Following a couple of public meetings, the team designing the Vail Conference Center is ready to bring drawings for public inspection in the next few weeks.

The meetings, held Aug. 18 and Sept. 2, drew more than 150 comments from about 100 people, design team member Rick Pylman said.

Fentress Bradburn Architects, the Denver firm leading the design team, is now using the comments as part of its efforts to present three design options to the public. Those options will first be reviewed Sept. 21 at a joint meeting between the Vail Town Council and the town’s Design Review Board and Planning and Environmental Commission.



The next day an open house will be held from 4 – 6:30 p.m. at the Vail Public Library.

In reviewing the comments, council member Kent Logan urged the designers to make sure the building would be useful even when it isn’t hosting big groups.



“Be very sensitive to the fact it’s not a black, shuttered building that’s only open during events,” Logan said.

Council member Diana Donovan urged the design team to be deliberate if needed.



The council voted 7-0 to approve sending “request for qualification” documents to interested contractors.

A pine beetle infestation has been spreading through the Rocky Mountain west since 1996 or before. Attacking it in one area near Vail will be difficult and expensive.

District Ranger Cal Wettstein said the U.S. Forest Service has only limited options for controlling an outbreak above the Streamside/Intermountain area south of Interstate 70 in West Vail.
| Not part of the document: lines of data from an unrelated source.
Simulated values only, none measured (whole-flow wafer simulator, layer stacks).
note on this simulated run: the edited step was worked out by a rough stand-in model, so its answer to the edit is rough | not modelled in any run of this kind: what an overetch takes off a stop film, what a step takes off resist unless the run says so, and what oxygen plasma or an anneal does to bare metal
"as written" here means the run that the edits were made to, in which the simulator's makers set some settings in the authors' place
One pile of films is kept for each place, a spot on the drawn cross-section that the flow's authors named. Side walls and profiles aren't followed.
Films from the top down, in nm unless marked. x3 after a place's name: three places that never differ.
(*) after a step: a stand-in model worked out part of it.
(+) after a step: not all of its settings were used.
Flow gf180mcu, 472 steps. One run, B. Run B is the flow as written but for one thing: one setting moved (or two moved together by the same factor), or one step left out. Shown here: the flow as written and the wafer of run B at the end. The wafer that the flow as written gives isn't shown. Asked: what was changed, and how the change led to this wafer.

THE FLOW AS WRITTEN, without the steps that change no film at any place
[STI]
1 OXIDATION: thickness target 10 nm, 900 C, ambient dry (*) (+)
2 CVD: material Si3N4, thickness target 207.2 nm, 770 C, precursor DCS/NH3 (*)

The area is steep, crossed with small creek drainages and is in a potential roadless area, Wettstien said. That leaves just about one option: going in, cutting trees by hand, then burning the slash piles when conditions permit.

After cutting the lodgepole pines, aspen groves in the area should expand, providing releif from both the beetle infestation and some fire protection.

Men with chainsaws is an expensive way to manage forests, Wettstein said. And, he added, if the area was just about anywhere but above Vail, “We’d let nature take its course.”

In the long run, though, the hard way is about the only way to expand aspen habitat and, perhaps, thwart the next beetle infestation 20 years down the road.

Contracts to do the work could be signed within the next 12 ” 18 months, Wettstein said.

The town is starting to look for buyers for the Vail ice bubble.

The Vail Recreation District board voted recently to not operate the bubble for another season.

While the town will probably provide a non-refrigerated, outdoor rink at the Vail Golf Course driving range, council members Dick Cleveland and Diana Donovan encouraged the town to pursue a more permanent solution for a second ice sheet in town.

“The outdoor rink is of extremely limited utility,” council member Greg Moffett said.

Council member Diana Donovan reminded board members the bubble is an effective sheet of ice, if not a permanent solution to the town’s needs.

While the bubble isn’t for sale at the moment, town staff will start work to try to determine the facility’s value and, perhaps, look at just who would want the thing.